On 8 March 2015, the Law of Ukraine "On Amendments to Certain Legislative Acts of Ukraine Regarding Responsibility of Persons Related to a Bank" (the Law) came into effect.

The National Bank of Ukraine (the NBU) presented the Law as a first step in fighting non-transparent ownership structure of many Ukrainian banks and unfair use of related persons by bank owners. Among other things, the Law touches upon the following issues:

  • Related persons of a bank. The law expands the list of persons related to a bank. From now on, this list includes all persons (both natural persons and legal entities) in the chain of ownership of the bank's shares. In particular, controllers of a bank and intermediaries through which significant interest in a bank (10% or more of the bank's shares) is held were added to the list. Moreover, any persons through which operations in the interests of related parties are performed and which may be influenced by related parties during such operations are recognized as related parties. The NBU is authorized to determine whether a person mentioned in the new list is related to a bank and to notify the bank of such decision. Such person will be deemed related to the bank unless the bank proves the opposite to the NBU within 15 days from receipt of such notice from the regulator.
  • Transactions with related persons. The Law sets out new rules and restrictions on transactions with related persons. For example, the Law prohibits indirect credit operations with related persons and establishes that all transactions with related persons made on the terms other than current market terms are void ab initio. It is not yet clear whether the NBU will try to apply the respective provisions of the Law to loans granted before 8 March 2015 that remain outstanding and other similar transactions that have not been fully performed.
  • Liability of related persons. The Law expands civil, administrative and criminal liability of persons related to a bank.

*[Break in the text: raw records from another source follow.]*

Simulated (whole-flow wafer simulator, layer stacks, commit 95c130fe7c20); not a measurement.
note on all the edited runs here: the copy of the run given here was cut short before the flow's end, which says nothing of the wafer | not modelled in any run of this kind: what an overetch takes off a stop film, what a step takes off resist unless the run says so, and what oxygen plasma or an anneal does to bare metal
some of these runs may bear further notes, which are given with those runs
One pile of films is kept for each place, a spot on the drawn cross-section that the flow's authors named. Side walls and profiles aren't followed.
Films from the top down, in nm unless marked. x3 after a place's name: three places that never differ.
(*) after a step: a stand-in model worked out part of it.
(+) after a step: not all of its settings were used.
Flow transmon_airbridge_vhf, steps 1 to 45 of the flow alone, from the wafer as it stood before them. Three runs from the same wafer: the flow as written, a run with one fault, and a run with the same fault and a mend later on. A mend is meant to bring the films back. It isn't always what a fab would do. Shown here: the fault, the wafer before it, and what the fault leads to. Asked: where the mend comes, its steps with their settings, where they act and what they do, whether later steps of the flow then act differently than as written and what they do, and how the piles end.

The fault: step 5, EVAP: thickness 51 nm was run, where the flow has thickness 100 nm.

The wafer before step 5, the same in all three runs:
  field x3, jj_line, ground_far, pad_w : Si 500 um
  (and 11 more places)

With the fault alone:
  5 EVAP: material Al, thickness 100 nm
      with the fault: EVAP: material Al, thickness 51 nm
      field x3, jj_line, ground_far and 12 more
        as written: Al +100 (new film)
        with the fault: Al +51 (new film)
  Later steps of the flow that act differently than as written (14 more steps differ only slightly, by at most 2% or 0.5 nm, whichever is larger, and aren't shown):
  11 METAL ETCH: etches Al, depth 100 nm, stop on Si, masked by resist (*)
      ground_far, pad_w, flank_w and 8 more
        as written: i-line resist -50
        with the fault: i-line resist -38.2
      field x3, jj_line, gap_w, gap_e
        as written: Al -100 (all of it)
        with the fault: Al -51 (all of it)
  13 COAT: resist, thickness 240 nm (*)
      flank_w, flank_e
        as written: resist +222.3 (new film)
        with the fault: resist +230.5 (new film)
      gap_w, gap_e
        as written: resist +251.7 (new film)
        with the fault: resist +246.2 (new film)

    • Administrative and criminal liability. If actions of a related person led to designation of a bank as a problematic one, such person may be subject to a fine of up to UAH 170,000. Actions of related persons that led to insolvency of a bank and, consequently, caused significant damages to the state or the bank's creditors, may result in criminal liability.
    • Civil liability. A related person that caused damages to a bank by its actions or omission shall be liable for such damages with its property. If damages were caused by actions of a related person and another related person received direct or indirect benefit from it, such related persons are liable jointly and severally. This wording in the Law creates liability risks not only for the direct counterparties of the bank, but also for the bank owners and other related persons. We expect large corporate groups that are affiliated with Ukrainian banks to audit all of their dealings with such banks and mitigate any identified risks, possibly through the restructuring of the group.

      The Law also prescribes that if the estimated value of the bank's liquidation estate is insufficient to cover the accepted creditors' claims, the Depositor Insurance Fund may demand the related persons that have caused damages to the bank or received direct or indirect benefit from it to compensate damages caused to the bank. The above amendments are, in the NBU's opinion, supposed to deprive the bank owners of possibility to abuse justice by using classic civil law protections against claims for compensation of damages.
  • Disclosure of a bank's ownership structure. The Law introduces new requirements regarding disclosure of the banks' ownership structure. It requires banks to disclose "key stakeholders" (defined as any person holding 2 per cent or more of shares in a legal entity) in their ownership chain. The new disclosure standard aims at increasing the transparency of the bank's ownership structure by exposing the links to the bank's ultimate beneficial owner, whether an individual or a foreign public listed company.
  • Acquisition of indirect significant interest in a bank. The Law establishes a new approach to obtaining approval for acquisition of significant interest in a bank. The criterion of control used previously required an indirect owner to obtain NBU approval for acquisition of significant interest in a bank only if such owner acquired control (for example, by acquiring 50% or more of shares) over the bank's direct shareholder. In other words, if a person acquired 30% of shares in a direct owner of 100% of the bank's shares, such person was not considered to be an acquirer of indirect significant interest, as it did not control the direct owner. The Law changes the approach establishing that an indirect owner has significant interest in a bank irrespective of control over the direct owner of the bank or any person in the chain of ownership of the bank's corporate rights. We expect the NBU to publish amendments to its regulations and to settle the issues related to the implementation of the Law soon. Most likely, the NBU will use a formula for the calculation of indirect significant ownership in a bank similar to those used by other regulators in the financial and securities sectors. Under such formula, the acquirer of 30% shareholding in the direct owner of the bank will indirectly acquire 30% of the bank and will be recognized as an indirect owner of significant interest in a bank. Such acquirer will have to obtain NBU approval. On the other hand, acquisition of 30% shareholding in a company owning 30% of the bank's shares will not exceed the threshold of significant interest.

All shareholders who fall under the definition of indirect owners of significant interest in a bank under the new rules will have 3 months to submit documents to obtain the NBU approval.

The content of this article is intended to provide a general guide to the subject matter. Specialist advice should be sought about your specific circumstances.